Post by Tim Chow
The only surefire way to block accusations of cheating is to make your AI a
weak player, or to cheat *in the human's favor*.
Having said that, I have sometimes wondered whether there is any practical
way to implement the following protocol for rolling a die. My opponent and
I simultaneously submit a number between 1 and 6 inclusive. To obtain the
actual die value, add the two submitted numbers together, take the remainder
after dividing by 6, and finally add 1. For example if the two submitted
numbers are 5 and 4, we add them together to get 9; the remainder after
dividing by 6 is 3, and adding 1 yields a final answer of 4.
The advantage of this system is that even if your opponent is cheating and
submitting a sequence of numbers that is not random, *you* can ensure that
the dice are random by making your own submissions random. So if the dice
are not random then you have only yourself to blame.

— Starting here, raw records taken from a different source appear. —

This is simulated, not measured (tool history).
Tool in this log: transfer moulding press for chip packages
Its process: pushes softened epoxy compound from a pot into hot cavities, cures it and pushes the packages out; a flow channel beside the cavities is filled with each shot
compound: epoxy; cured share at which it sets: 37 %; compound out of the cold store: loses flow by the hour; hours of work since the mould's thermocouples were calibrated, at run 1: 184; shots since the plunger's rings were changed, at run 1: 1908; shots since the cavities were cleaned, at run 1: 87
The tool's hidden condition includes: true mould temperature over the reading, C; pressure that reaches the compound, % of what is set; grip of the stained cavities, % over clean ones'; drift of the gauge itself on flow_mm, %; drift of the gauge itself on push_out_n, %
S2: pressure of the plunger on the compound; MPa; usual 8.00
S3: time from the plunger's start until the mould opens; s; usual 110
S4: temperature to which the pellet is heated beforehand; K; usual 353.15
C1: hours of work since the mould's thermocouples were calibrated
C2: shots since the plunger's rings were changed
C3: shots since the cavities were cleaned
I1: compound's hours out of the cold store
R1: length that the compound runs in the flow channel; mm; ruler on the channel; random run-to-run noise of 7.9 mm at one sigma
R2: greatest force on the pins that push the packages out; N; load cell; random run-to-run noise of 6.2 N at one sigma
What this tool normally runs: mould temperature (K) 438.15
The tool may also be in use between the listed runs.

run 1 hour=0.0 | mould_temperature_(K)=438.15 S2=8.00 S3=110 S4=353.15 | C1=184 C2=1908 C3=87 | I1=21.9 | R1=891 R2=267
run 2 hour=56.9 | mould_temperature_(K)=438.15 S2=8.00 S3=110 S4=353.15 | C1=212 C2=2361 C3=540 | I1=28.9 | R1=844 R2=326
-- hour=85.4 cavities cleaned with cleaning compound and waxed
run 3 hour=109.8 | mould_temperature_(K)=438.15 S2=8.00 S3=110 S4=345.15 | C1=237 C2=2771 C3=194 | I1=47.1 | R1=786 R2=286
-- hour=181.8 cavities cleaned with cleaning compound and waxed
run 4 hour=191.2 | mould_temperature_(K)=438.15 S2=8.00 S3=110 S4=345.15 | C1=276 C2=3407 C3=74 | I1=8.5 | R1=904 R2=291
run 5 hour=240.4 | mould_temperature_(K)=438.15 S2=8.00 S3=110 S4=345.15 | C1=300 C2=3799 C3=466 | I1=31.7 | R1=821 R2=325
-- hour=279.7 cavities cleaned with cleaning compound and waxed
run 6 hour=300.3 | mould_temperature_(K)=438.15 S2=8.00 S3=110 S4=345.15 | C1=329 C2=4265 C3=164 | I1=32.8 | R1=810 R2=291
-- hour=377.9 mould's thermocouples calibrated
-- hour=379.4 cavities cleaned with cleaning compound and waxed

Well, almost. There are some implementation issues. It's important that
neither player gets to see the other player's submission before making their
own submission. If there is some cryptographic hash function f that both
players trust is secure, then this can be accomplished as follows. Alice
picks a number A and Bob picks a number B. Alice reveals f(A) to Bob and
Bob reveals f(B) to Alice; this doesn't have to happen simultaneously. Then
they reveal A and B (again, this doesn't have to happen simultaneously) and
compute the die value as explained above. Alice can then compute f(B) and
verify that Bob really did select B, and similarly Bob can compute f(A) and
verify that Alice really did select A.
This all works in principle, but of course in reality no human is going to
be doing all these computations manually and waiting around for the other
to finish, so it's going to have to be implemented in a computer program,
and you have to trust that the program is operating correctly. People who
are suspicious about random-number generators are going to be suspicious of
software that implements this protocol, so it may not be a win. I guess you
could maybe make the interface simple enough that a suspicious player could
write their own program to do their half of the protocol.